Thats awesome, you really are dialed in on it.  Ive spent a lot of time in the Coffman bend area on Lake O and see people snagging out there and most of them are in Jon boats with no electronics.   Looks like such a crap shoot since the lake is pretty big there, but many of them had fish tied to their boats

Posted

Thanks for sharing-was curious how fast you were trolling.  Used to catch them the hard way from the Mississippi but you have that deal down!  I hope that mud doesn’t make it down to the lower end...

Mike

Posted
2 hours ago, aarchdale@coresleep.com said:

Thats awesome, you really are dialed in on it.  Ive spent a lot of time in the Coffman bend area on Lake O and see people snagging out there and most of them are in Jon boats with no electronics.   Looks like such a crap shoot since the lake is pretty big there, but many of them had fish tied to their boats

I was able to snag a few fish before I got a good graph as well further up the river. I just used the bent rod pattern and then snagged around the outside edges of everybody else. Down in the big water where I was snagging in this video, the lake can get up to a 1/2 mile wide. I'd be lost without a good sonar unit down there.
 

58 minutes ago, nomolites said:

Thanks for sharing-was curious how fast you were trolling.  Used to catch them the hard way from the Mississippi but you have that deal down!  I hope that mud doesn’t make it down to the lower end...

Mike

I try to stay around 4.5mph.

Posted
1 hour ago, Jrod Shelton said:

Awesome vid.  I want one of those boats so bad I cant stand it.  How do you like it for versatility from rivers to lakes?

 

I honestly think it is about as versatile of a rig that you can possibly have for Missouri. It handles rivers like a champ, but the slight V and 1860 sized hull give you enough weight to handle choppy lake water fairly well. It won't handle a lake as well as a glass bass boat of course, but you also can't run that bass boat in 4" of water like this one can either. It sees Lake of the Ozarks fairly regularly for crappie and I have fished the Big Bass Bash out of it a few times as well.

Posted

Good snagging!  I've used the same method but I've made my divers out of PVC pipe, eye bolts, nuts/washers and a 14-16 ounce weight.  Just curious if the divers you were using get hung up frequently and lost.  I tend to get the divers I build hung up forcing us to cut the lines.

Posted
47 minutes ago, LoweSTX175 said:

Good snagging!  I've used the same method but I've made my divers out of PVC pipe, eye bolts, nuts/washers and a 14-16 ounce weight.  Just curious if the divers you were using get hung up frequently and lost.  I tend to get the divers I build hung up forcing us to cut the lines.
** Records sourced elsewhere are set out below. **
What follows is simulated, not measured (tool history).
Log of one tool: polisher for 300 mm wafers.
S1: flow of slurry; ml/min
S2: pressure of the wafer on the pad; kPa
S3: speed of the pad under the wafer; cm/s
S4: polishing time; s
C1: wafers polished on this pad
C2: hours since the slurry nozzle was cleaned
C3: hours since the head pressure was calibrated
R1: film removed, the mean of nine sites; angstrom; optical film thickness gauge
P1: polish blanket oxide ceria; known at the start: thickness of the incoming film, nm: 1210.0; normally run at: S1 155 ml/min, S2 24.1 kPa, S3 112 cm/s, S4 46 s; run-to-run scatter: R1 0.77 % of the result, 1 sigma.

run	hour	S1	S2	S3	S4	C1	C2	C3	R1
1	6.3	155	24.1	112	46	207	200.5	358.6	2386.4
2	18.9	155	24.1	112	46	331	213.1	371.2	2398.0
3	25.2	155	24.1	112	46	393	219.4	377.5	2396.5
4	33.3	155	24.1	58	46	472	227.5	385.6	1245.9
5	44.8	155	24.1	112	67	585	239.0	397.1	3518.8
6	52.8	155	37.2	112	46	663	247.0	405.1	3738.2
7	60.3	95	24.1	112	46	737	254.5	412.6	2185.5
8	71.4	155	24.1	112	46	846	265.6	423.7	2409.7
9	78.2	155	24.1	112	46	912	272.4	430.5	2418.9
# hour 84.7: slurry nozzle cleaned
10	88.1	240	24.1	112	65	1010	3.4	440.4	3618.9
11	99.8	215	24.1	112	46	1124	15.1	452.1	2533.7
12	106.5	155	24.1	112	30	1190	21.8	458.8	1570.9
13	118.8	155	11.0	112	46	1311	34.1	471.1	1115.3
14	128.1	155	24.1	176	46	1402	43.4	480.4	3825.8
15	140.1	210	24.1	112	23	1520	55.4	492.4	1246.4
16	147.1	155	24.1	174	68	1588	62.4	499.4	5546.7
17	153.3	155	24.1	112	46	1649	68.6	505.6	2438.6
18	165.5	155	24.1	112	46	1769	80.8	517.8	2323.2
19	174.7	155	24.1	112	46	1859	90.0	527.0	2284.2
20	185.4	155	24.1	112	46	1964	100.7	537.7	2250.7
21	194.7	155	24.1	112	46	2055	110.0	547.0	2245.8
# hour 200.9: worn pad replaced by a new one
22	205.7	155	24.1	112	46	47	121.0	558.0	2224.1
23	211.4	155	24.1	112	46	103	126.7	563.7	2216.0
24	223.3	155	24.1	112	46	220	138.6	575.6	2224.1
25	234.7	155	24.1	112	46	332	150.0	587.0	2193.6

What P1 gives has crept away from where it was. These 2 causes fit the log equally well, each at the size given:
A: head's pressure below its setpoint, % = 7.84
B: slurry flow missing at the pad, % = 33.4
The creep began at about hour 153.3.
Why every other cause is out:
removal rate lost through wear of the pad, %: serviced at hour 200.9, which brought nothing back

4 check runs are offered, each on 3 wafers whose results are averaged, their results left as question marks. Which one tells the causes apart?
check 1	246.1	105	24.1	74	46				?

I know the holes pretty well where I run these now so I don't get hung up much at all. If the fish are suspended or if there is quite a bit of trash on the water surface, I will run them up off of the bottom 5-10' or just put lead on and save the diver.

Posted
2 hours ago, fishin_addict said:

I've heard varying opinions on eating them.  What are your thoughts (maybe a comparison to other fish)? 

As fried fish go, I'd much rather eat crappie, white bass, walleye, etc. Most guys I know who really like them grill or smoke them. I've not tried it yet, but I have heard that cubing them up in to 1/4-1/2" cubes and boiling in a cajun seafood boil is pretty good as well. We've had fish fries where people actually preferred the spoonbill over everything else that we had, which was crappie, suckers, white bass and blue catfish.

They are a lot of work to get cleaned up and it's just not worth it to me since I fish nearly every weekend. If you don't get the chance to fish very often and want to stock the freezer, they are perfect for that.